What Is the Electric Field Inside a Sphere with Varying Charge Density?

[shinobi20]

Homework Statement

A sphere with radius R has a spherically symmetric charge density that varies as 1/r. What is the electric field outside and inside the sphere?

Homework Equations

E=kQ/r^2, ε=permitivity of free space, Q=total charge, ρ=charge density, dτ=infinitesimal volume

The Attempt at a Solution

For the case (outside), due to the concept that we can treat the sphere as a point charge, E = (1/4*pi*e)(Q/r^2).

For the case (inside), by using a Gaussian surface, we have E (4πr^2) = Q/ε. By evaluating Q = ∫ ρ dτ. I got E = (R^2)/(2εr^2).

Is this correct? Or am I missing something?

 

[BvU]

I don't see them matching up at r = R

Your inside case solution description isn't detailed enough for me to tell you where you derail.
And your problem description has holes in it. Is Q the total charge on the sphere? Is it a given ? What does that mean for the enclosed charge when r < R ?

 

[shinobi20]

Sorry, there was a typo, it should be E(4πr^2) = Q/ε and Q is the total charge. What I've done for the inside is, given ∫E⋅da = Q/ε, we have E(4πr^2) = Q/ε. But Q=∫ρ dτ and ρ=1/r. So Q=∫ dτ/r. Also, dτ= r^2 sinθ dr dθ d∅ is the change of the volume in spherical coordinates. So, Q=∫ r sinθ dr dθ d∅. 0≤r≤R, 0≤θ≤π, 0≤∅≤ 2π. By integration, I got Q = (4πR^2)/2. Thus, I got E = (R^2)/ 2εr^2.

 

[BvU]

Aha! Check your integration bounds for the contained charge when r < R ! Contained charge as a function of r is not a constant ! You confuse yourself by using the symbol Q both for the total charge and also for contained charge as a function of r...

 

[shinobi20]

Oh! So to rephrase, E(4 π r'^2) = Qenc/ε with Qenc as the enclosed charge in the gaussian surface. Qenc= ∫ r sinθ dr dθ d∅. 0≤r≤r', 0≤θ≤π, 0≤∅≤ 2π. Qenc = (4 π r'^2)/2. But this will cancel the r'. E(4 π r'^2) = (4 π r'^2)/2ε.

 

[BvU]

So nice it doesn't diverge for r to 0, and that now it matches at r = R !

 

[shinobi20]

Aha! Check your integration bounds for the contained charge when r < R ! Contained charge as a function of r is not a constant ! You confuse yourself by using the symbol Q both for the total charge and also for contained charge as a function of r...

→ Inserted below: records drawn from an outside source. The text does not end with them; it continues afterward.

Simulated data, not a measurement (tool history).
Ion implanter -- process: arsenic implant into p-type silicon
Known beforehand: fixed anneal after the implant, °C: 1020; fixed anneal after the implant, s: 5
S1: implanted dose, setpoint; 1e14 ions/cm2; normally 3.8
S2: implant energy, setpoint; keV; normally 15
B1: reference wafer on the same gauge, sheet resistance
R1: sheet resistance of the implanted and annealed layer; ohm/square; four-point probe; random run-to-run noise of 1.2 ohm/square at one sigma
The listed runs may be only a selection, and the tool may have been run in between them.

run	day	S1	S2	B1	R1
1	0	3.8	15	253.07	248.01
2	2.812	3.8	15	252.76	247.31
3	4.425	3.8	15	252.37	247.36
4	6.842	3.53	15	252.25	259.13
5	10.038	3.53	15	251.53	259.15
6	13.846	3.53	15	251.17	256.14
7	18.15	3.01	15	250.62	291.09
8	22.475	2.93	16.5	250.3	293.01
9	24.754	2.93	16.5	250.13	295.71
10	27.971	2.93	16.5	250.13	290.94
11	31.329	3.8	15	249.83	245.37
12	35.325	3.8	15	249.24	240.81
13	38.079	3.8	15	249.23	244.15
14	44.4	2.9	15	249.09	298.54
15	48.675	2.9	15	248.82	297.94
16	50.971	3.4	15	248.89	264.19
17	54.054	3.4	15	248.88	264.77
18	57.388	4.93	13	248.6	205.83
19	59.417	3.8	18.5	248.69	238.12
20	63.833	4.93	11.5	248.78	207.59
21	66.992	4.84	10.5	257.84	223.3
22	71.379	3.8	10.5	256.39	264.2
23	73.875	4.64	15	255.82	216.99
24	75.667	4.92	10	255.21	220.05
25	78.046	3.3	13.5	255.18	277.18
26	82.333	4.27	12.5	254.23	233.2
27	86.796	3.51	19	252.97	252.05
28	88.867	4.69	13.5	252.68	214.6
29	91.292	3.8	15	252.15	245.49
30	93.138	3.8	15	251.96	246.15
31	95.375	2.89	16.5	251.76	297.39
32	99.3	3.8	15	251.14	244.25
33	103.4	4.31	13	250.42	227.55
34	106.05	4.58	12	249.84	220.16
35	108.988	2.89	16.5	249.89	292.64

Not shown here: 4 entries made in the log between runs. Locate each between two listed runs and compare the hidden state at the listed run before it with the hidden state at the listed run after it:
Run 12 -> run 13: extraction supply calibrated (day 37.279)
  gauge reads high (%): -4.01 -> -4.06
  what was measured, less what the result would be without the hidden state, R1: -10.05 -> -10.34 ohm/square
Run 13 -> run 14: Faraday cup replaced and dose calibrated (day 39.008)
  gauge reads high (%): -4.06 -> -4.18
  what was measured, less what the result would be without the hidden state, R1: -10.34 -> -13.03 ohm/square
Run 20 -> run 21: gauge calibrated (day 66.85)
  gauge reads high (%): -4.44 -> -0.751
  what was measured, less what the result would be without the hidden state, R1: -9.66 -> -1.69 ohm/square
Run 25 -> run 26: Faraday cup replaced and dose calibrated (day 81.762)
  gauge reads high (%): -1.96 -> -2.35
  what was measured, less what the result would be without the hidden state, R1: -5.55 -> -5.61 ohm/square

I've done everything over and over, If I integrate, the two r' really cancel, is there something wrong here? I'm confused.

 

[BvU]

I think it's the right answer.

 

[shinobi20]

I think it's the right answer.

What do you mean right? But that will mean the electric field is not varying as we go from r=0 to r=r'. How is that?

 

[BvU]

It means area and charge contained grow with the same power of r . In another example (number 4 here) charge grows with r³ and area with r², so E grows with r¹

 

[shinobi20]

Thank you so much! That is kinda subtle.